May 7, 2012

Washington Post
Former Gannett CEO Craig Dubow and his wife filed a lawsuit in April objecting to a neighbor’s planned mansion modeled on Versailles. In the Washington Post, Justin Jouvenal reports the builder of the project in their McLean, Va., neighborhood says the house’s owner has decided to build elsewhere.

Neither Dubow nor Young Yi, the businesswoman for whom the house would be built, was available for comment. Builder Mike Mafi told Jouvenal the house “would cost between $12 million and $15 million to build, not the $15 to $20 million previously estimated by builders and real estate agents. He added that if he builds the home elsewhere, he would try to do it on a 10- to 15-acre lot to avoid problems with neighbors.”

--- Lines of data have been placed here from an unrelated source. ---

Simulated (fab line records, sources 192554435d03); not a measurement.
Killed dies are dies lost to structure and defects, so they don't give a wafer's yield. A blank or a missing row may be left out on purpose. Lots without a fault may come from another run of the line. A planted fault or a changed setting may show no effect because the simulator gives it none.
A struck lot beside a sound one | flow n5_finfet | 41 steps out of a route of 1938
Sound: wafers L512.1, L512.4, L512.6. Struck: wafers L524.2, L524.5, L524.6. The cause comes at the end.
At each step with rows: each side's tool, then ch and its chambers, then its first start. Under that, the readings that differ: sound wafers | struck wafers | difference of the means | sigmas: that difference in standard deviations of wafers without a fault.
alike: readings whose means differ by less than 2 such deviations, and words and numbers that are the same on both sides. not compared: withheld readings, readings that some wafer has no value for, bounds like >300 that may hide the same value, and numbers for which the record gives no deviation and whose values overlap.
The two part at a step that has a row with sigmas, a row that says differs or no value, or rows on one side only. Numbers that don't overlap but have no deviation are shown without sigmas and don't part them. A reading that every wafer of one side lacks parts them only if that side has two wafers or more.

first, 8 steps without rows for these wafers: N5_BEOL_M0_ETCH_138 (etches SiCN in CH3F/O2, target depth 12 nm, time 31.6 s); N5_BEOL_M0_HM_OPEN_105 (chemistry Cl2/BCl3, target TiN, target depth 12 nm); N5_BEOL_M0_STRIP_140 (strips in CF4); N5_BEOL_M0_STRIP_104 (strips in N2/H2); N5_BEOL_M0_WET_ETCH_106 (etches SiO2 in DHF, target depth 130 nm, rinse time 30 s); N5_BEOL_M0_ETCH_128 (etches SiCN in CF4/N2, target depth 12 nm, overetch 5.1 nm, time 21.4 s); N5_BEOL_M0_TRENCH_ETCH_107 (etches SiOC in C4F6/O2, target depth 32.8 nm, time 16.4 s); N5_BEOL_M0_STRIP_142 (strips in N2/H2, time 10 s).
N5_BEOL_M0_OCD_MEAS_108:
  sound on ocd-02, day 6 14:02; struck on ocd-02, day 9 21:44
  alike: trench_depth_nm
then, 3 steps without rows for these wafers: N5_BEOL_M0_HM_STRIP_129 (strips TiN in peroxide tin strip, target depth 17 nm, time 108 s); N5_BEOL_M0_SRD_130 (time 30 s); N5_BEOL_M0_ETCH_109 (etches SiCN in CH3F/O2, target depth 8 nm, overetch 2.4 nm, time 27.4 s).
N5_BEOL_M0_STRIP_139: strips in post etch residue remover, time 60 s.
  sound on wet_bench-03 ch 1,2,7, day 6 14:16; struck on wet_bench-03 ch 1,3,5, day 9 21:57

The planned mansion was to be 25,424 square feet and would have featured “stone columns, arched windows, a curved roof and landscaping that echo the famed French palace,” Jouvenal wrote in April. “True to its moniker, the mansion will be illuminated by an extensive underground lighting system.” Property owners in Dubow’s exclusive neighborhood objected to the ostentatious house, whose design Yi advertised via billboards.

In 2011, Gannett was criticized for the $37 million bonus Dubow received when he retired from the company, which shed nearly 20,000 jobs while he was CEO.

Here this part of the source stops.